Pensions suffer worst collapse in 2022 since financial crash

Irish market fares best of the seven EU markets studied in report despite pension assets falling 11% last year

Pension funds in 2022 suffered their worst year since the financial crash. Photograph: iStock

A new report confirms that pensions assets last year suffered their worst collapse since the financial crash 15 years ago.

The 300 largest pension funds in the world showed that assets under management tumbled by 12.9 per cent, according to an annual study by the Willis Towers Watson-founded Thinking Ahead Institute.

It was the first loss by the sector in five years and the worst in the 20 years the institute has been studying the data alongside the 2008 financial crash year.

The figures are even worse when the report looks at data across the 22 countries with the largest pensions assets – including Ireland – where the collapse last year hit 16.7 per cent. This followed more than a decade of uninterrupted growth.
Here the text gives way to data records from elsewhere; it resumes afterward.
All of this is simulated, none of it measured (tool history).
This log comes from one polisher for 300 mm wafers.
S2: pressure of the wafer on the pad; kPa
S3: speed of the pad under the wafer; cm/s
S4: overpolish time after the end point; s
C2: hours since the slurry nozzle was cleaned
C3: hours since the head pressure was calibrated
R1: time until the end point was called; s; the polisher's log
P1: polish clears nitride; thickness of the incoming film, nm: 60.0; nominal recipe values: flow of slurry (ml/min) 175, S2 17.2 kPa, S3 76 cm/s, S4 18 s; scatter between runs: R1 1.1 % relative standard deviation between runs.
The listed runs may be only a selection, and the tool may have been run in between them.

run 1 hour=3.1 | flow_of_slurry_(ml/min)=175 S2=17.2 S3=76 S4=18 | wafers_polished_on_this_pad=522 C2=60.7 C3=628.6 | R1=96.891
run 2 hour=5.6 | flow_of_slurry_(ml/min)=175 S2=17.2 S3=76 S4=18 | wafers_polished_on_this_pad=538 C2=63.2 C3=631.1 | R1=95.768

“Last year we experienced, to an extent, a global polycrisis where various risks combined, were amplified as a result, and manifested in significant asset falls,” said Thinking Ahead Institute head Marisa Hall.

“It is our view that these systemic risks will increase in future and will emanate predominantly from environmental, societal and geopolitical sources.”

Ireland fared well by comparison with other countries in the report. Over the past 10 years, Irish pension funds have delivered compound annual growth rates of 4.6 per cent, with assets jumping from $106 billion (€99 billion) in 2012 to an estimated $166 billion despite the setback for pension funds last year.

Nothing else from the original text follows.